Most people would be familiar with the phrase ‘land appreciates, buildings depreciate’. While this is a little simplistic, the statement generally holds true. It is surprising then how many investors, armed with this knowledge, still manage to get it wrong.
Real capital growth is derived from the appreciation of land. This is because land is a commodity that is in limited supply and always in demand. Buildings, however, lose value over time because the physical materials deteriorate and the appeal of their style and function diminishes as buyers’ tastes change.
Some people argue that the cost to build rises each year meaning replacement of the same building would cost more in today’s dollars, thus buildings appreciate. Yes, the cost to build increases with inflation but this is irrelevant. If you were to sell a once new property in 10 years, the fact is a buyer is buying the land with a 10 year old depreciated home on it – not buying land with a home on it valued at the replacement cost of building it today. That is why you find many old properties selling at practically land value. To think today’s costs are relevant is no different than trying to argue that your 10 year old Toyota Carolla is valued at the same price as the current year model! Having said all that, it is possible to retain some value in the building if you regularly maintain and update it. However, this obviously costs money and does not simply come about with time.
Many assume therefore that the message from all this is that the more land you have, the more capital growth you will be rewarded with. While there’s some truth here, this is where many investors tend to become unstuck. Let’s use an example to explain. Do you think the value of 500sqm of land in the heart of a major metropolitan city is the same as 500sqm of land in a small country town? Or even 1000sqm in the country town? Of course not.

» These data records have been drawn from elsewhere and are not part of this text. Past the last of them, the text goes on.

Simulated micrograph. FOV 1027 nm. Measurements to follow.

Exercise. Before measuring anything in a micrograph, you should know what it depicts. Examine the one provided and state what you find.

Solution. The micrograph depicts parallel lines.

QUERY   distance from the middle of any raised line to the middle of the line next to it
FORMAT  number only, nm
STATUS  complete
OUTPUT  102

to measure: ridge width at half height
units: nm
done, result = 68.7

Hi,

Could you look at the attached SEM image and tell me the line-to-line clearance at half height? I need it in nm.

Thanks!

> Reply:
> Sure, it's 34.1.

Land is valued at a different rate per square meter depending on its location. Therefore the lesson is if you’re after strong capital growth, don’t base your buying decision on where you get the largest quantity of land for your money. Instead, focus on the proportion of value that the land component contributes to the overall purchase price of a property. This is what is sometimes called the land-to-asset ratio. Good purchases tend to be those that have a high land-to-asset ratio, that is, ones in which the land accounts for most of the property’s value. Although in many instances this directs investors towards older dilapidated houses in established areas close to the city, if you’re on a budget or need stronger rental income do not discount strata-title properties. If you do your homework and purchase carefully, you can find strata properties with a high land-to-asset ratio that perform just as well.